SOLD FOR: $1750
Model: 1903-A3 (03-A3)
Year of Manufacture: 1943 with barrel date of July 1943 (Poyer, Joe. The Model 1903 Springfield Rifle and its Variations, (Tustin; North Cape Publications, 2008) pages 179 & 375).
Caliber: .30-06 Springfield
Action Type: Bolt-Action Rifle with a Fixed Magazine
Markings: The top of the receiver ring is marked “U.S. / SMITH-CORONA / MODEL 03-A3 / 4747077”. The top of the barrel, just behind the front sight, is marked “S C” (Smith-Corona) above a flaming bomb (Ordnance Department marking) and features the date of manufcature “7 43” (July of 1943). The bolt handle root is marked “X” which indicates it was proofed. The portion of the forend, just ahead of the magazine’s front tang, is marked “5” inside a triangle, “3” inside a box, “3” inside a diamond and “7” inside a circle which are inspection markings. The forend is marked “G” and “P” inside a circle just behind the trigger guard. The left side of the forend is marked “FJA” inside a box which was the inspection marking for Frank J. Atwood adjacent to the Ordnance Department’s escutcheon (a pair of crossed cannons). The left side of the butt is marked “OG”.
Barrel Length: Approximately 24”
Sights/ Optics: The front sight is a blade pinned to a raised banded base fixed by the muzzle. The rear sight is a fully adjustable aperture sight marked from “2-8” that is dovetailed to the top of the receiver.
Stock Configuration & Condition/ Grip: The stocks are two piece smooth wood featuring a hand guard, a metal nose cap with integral bayonet lug, two barrel bands with fixed sling swivels (the rear barrel band is secured by a spring), two reinforcing pins located beneath the receiver, a straight wrist, a straight comb, a sling swivel fixed to the belly and a metal buttplate which has a storage compartment. There are some light handling marks, nicks and scuffs on the stocks. There are no chips or cracks. The LOP is approximately 13” from the trigger to the rear end of the butt-plate. The butt-plate has some light finish loss around its leading edges. Overall, the stocks are in Fine condition.

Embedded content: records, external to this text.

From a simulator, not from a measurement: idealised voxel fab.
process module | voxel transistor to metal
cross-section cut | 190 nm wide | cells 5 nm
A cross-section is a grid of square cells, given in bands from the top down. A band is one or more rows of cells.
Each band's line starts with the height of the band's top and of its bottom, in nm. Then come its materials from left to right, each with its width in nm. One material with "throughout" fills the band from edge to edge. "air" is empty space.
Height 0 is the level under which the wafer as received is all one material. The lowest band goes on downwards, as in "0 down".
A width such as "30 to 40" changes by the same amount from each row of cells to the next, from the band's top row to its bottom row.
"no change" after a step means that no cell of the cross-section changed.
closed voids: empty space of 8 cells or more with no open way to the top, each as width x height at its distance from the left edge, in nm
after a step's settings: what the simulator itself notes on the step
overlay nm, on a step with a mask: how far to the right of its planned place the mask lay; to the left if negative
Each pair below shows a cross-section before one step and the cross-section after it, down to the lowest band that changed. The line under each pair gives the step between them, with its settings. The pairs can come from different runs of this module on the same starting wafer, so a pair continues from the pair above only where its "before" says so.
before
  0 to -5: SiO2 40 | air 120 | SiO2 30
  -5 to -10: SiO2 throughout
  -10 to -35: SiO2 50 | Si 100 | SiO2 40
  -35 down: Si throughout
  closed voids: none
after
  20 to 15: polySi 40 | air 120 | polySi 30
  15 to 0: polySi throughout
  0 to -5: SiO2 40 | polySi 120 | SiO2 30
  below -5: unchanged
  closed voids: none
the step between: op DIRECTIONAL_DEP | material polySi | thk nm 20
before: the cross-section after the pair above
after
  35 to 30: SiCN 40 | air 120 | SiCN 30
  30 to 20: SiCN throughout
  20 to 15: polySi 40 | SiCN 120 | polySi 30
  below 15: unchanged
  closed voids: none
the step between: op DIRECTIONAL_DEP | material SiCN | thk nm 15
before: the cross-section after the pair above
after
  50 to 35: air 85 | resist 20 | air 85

Type of Finish: Parkerized
Finish Originality: Original
Bore Condition: The bore is mostly bright with sharp rifling. There is some light erosion concentrated in the grooves. Our gauge gives us an ME of about 1.
Overall Condition: The rifle retains about 90% of its metal finish. There are some light handling marks, nicks and scuffs. Notably, there is light finish loss around the leading edges of the front sight and muzzle. There is also light finish loss on the bolt, concentrated on the leading edges, and some light handling marks on the trigger guard. The markings remain clear. The screwheads have light tool marks and remain serviceable. Overall, the rifle is in Fine condition.
Mechanics: The action functions correctly. We have not fired this rifle. As with all previously owned firearms, a thorough cleaning may be necessary to meet your maintenance standards.
Box Paperwork and Accessories: There is an olive drab sling attached to the rifle which is fixed to the sling swivels on the belly and rear barrel band. The sling has some light handling marks, nick and scuffs. Notably, there is some scattered light brown discoloration on the sling. Overall, the sling is in Very Good condition.
Our Assessment: This is a Smith-Corona manufactured M1903-A3 bolt-action rifle with fixed magazine that is chambered for .30-06 Springfield cartridges.
Following the Japanese attack on Pearl Harbor on December 7th, 1941 the United States was dragged into the Second World War (WWII). Germany and Italy declared war on the United States to support Japan (and it was no secret that the U.S. was supplying critical war material to England since the war in Europe began in 1939). The Roosevelt administration was quick to institute a war economy, and virtually every business was pressed into government service. Firearms production was naturally taken up by America’s prestigious gun manufacturers, but they simply lacked the capacity to meet the military’s needs. When High Standard was offered a contract to manufacture the M1903-A3 rifle, it was near its production limits and a compromise was reached. High Standard would manufacturer barrels for the M1903-13s while the L.C. Smith & Corona Typewriter Co. of Syracuse, New York would perform the production of the remaining parts and handle the assembly of the rifles. The Smith & Corona factory was situated near the Remington plant and the arms company agreed to assist Smith & Corona with technical aspects of rifle production. The proposal was agreed to by all parties by late february of 1942. The Smith & Corona/High Standard rifles proved themselves to be just as effective as the other M1903-A3 rifles in production and the contract continued for nearly two years. Ultimately, 234,580 Smith Corona M1903-A3 bolt-action rifles were manufactured. The Smith-Corona rifles were a testament to America’s greatest asset during WWII, its industry which was safely nestled between the Atlantic and Pacific oceans.
This particular Smith-Corona M1903-A3 remains beautifully preserved. It retains much of its metal finish with only light handling and storage wear. The markings on the barrel, receiver and stocks remain clear. Mechanically this rifle is sound and should prove a worthy companion to its next owner. This is a very well crafted WWII-era bolt-action rifle that you do not want to miss out on!